"The program is working" – Central Bank governor optimistic amid rate cut

Central Bank Governor Ásgeir Jónsson at the meeting this morning. …

Central Bank Governor Ásgeir Jónsson at the meeting this morning. He seemed quite optimistic about the situation in Iceland. mbl.is/Karítas

Despite global concerns over a potential tariff war and its possible impact on Iceland, Central Bank Governor Ásgeir Jónsson struck a positive tone at today’s Monetary Policy Committee briefing. He expressed confidence that inflation will continue to decline, which could pave the way for lower real interest rates.

This morning, the policy rate was cut for the fourth consecutive time, decreasing by 0.25 percentage points to 7.75%.

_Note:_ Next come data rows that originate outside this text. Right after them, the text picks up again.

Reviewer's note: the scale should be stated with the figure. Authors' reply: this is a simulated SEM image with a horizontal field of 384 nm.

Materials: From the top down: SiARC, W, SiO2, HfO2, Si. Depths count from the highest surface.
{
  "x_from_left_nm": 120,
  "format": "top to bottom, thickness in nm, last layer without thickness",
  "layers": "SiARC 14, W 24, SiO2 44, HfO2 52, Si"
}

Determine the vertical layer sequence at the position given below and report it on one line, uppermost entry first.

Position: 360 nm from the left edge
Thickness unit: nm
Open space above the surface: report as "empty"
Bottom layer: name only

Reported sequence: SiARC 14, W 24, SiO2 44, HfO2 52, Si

Inflation forecasts on track

Jónsson repeatedly emphasized that inflation forecasts are proving accurate, and he expects both inflation and inflation expectations to continue falling. He also noted that there are no major debt concerns within the system.

"The program is working," Jónsson stated, reinforcing his belief that Iceland’s economic outlook remains strong.

Jónsson anticipates that inflation will drop further in the coming months.

"We assume that the 12-month rate will decrease in the next measurement," he said, referring to the March inflation figures, which will be published next week.

Iceland on target to reach its inflation target

At today’s Monetary Policy Committee briefing, Central Bank Governor Ásgeir Jónsson reaffirmed his confidence in the current economic trajectory, expressing hope that Iceland is on track to reach its inflation target.

"We just hope that this will continue and that we are going to drive this to the target," Jónsson said.

The Central Bank’s target is an inflation rate of 2.5%, with a 1.5 percentage point margin. With inflation steadily declining, the bank cut the policy rate for the fourth consecutive time this morning, lowering it by 0.25 percentage points to 7.75%.

"This is working very well now, and we are not going to stop what is working well," Jónsson added.

Public inflation expectations and a potential educational campaign

During the briefing, Jónsson was asked about household inflation expectations, which had not followed the recent decline in inflation according to the latest survey. He downplayed the concern, noting that it was only a single survey, and said expectations would likely adjust as inflation continues to fall.

He also pointed out that many Icelanders, particularly after the financial crash, have preferred investing in real estate rather than stocks. As a result, some may need to see clear signs of stabilizing housing prices before their inflation expectations reflect broader economic trends.

Jokingly, Jónsson suggested that the Central Bank might launch an educational campaign if public expectations do not align with actual inflation figures in the coming months.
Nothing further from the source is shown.